Wednesday, May 17, 2006

History News Network

Ralph Luker has some comments on the Ward Churchill report at Cliopatra. Or rather, he comments that he is reserving comments until he reads the report, save for some statements about ACTA and David Horowitz:

It seems to me, however, that ACTA's title and methods are enormously irresponsible. Insofar as they are to be judged at all, and I think they should be, faculty members are assumed innocent until found guilty – found guilty by their peers and, then, only on a case by case basis. ACTA's claim that "Ward Churchills Abound" is highly irresponsible. You can dress David Horowitz in an academic gown and call him respectable, if you will. He's still a demagogue and I'm sorry to see ACTA, Erin, and the Phi Beta Cons trying to dignify his tactics.

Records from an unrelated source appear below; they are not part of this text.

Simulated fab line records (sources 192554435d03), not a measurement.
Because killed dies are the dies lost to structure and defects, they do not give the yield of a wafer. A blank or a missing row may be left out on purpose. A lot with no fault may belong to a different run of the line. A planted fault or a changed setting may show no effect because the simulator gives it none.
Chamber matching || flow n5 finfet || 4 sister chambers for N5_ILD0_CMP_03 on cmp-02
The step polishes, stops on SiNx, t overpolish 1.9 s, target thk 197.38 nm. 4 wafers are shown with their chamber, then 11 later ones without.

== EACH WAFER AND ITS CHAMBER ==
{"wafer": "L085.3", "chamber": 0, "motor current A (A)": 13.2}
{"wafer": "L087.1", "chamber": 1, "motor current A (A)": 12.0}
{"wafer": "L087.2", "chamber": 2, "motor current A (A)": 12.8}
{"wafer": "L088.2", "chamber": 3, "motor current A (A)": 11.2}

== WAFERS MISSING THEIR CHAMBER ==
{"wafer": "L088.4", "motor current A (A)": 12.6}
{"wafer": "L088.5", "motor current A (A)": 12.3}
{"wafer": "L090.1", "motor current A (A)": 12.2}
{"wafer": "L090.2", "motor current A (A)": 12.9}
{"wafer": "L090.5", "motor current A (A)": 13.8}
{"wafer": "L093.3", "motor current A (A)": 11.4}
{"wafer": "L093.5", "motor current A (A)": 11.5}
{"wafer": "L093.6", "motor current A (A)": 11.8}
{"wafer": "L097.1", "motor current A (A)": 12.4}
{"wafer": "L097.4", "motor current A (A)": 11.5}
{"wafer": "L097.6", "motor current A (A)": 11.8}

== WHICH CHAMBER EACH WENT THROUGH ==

I can concede part of his point for the technical reason that ACTA is probably not practicing perfect academic scholarship by using course descriptions to make their point. (See also the informative comments at for Luker's entry).

However, this misunderstands what ACTA has produced. ACTA has created a polemic, and as such, their arguments can be rejected or accepted. But Luker's criticism in fact holds them to a higher standard than the academics ACTA criticizes, and, if followed, would dismiss ACTA's arguments for reasons other than their persuasiveness and truthfulness, the only criteria on which a polemic should be judged.

An academic, as seen by the Churchill case, can produce shoddy, dishonest polemics for many years, yet be protected by tenure from any effects criticism of that work might have. They can even have such polemics regarded as scholarship. Those outside of academia not only have no such protection. They must produce work that is not polemical in any way before their criticisms of polemics will be indulged. Their polemics must be footnoted and peer-reviewed before their criticisms of dishonest footnotes and incestuous peer reviews will be engaged at all. A faculty member, merely by virtue of being faculty, is thereby granted privileges to pontificatee on a subject that equally qualified non-faculty do not have.

The test of whether ACTA or David Horowitz is worth listening to is not the academic perfection of their scholarship, but whether their conclusions are persuasive to those who have experienced contemporary University scholarship first hand. In my experience, their criticisms are fair and accurate. I would further argue that if their initial conclusions are pursued more thoroughly, that academics would look even worse than ACTA's report makes them look.